Silver prices were lower during Wednesday trade. Minutes from the March FOMC meeting were released early on Wednesday due to some technical glitch. The initial reaction to the minutes was bearish although silver did spend much of the day moving sideways and the metal did not seem to suffer the same degree of selling that was seen in the gold market today. Perhaps there is some gold/silver ratio trade at work here?
Most notably regarding the FOMC minutes is the fact that it appears that more central bankers would now consider removal of stimulus measures. One must keep in mind that this meeting was held prior to last week’s non-farm payrolls report, however, it does appear that the Fed is signaling the very beginning of an exit strategy or at the very least laying the groundwork.
This sent the U.S. Dollar Index higher while pressuring the precious metals. Recent dollar strength appears to be playing a major role in keeping gold and silver on the defensive. It would seem that the metals will have a difficult time staging any meaningful rally in the face of such dollar strength.
Also weighing on metals is the fact that the stock market just continues to climb higher into record territory. All the money sitting on the sidelines we have heard so much about over the last few years appears to be finding its way into the market.
Silver has fallen victim to this stock strength as investors pull funds from perceived safe-haven assets such as precious metals and put those funds to work in stocks and risk assets. Right now, there is just no real sign of this letting up either. This could keep silver under pressure for the foreseeable future.
In addition, more large banks are calling for lower precious metals prices and this is also likely to keep buyers on the defensive. The fact is that silver prices are on the brink of trending lower on the longer term time frames. Should silver turn down on the monthly charts,there will likely be considerable more downside to go.

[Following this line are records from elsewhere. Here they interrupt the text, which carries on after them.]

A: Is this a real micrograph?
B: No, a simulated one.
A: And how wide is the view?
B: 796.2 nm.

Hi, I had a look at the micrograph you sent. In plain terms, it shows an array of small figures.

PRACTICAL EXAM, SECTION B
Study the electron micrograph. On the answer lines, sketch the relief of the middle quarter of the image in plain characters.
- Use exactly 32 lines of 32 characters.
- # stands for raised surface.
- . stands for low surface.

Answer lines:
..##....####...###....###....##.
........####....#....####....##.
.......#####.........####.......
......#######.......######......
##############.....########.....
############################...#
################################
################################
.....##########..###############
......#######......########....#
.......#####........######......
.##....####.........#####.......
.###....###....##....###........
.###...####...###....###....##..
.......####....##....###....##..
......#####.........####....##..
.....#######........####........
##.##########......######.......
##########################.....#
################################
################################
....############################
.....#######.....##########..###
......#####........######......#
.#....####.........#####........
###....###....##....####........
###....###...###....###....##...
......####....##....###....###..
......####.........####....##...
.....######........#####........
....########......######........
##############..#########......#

While speculators may look at this as an opportunity to get short the market, long term investors may view at is an opportunity to add to physical holdings at lower price points. Regardless of all the current bearish talk surrounding metals, many bullish factors are still intact.
Worldwide debt issues, money printing, and geopolitical risks remain. Inflation may accelerate at some point in the future. The point is, there is just as much reason now to buy physical bullion as ever.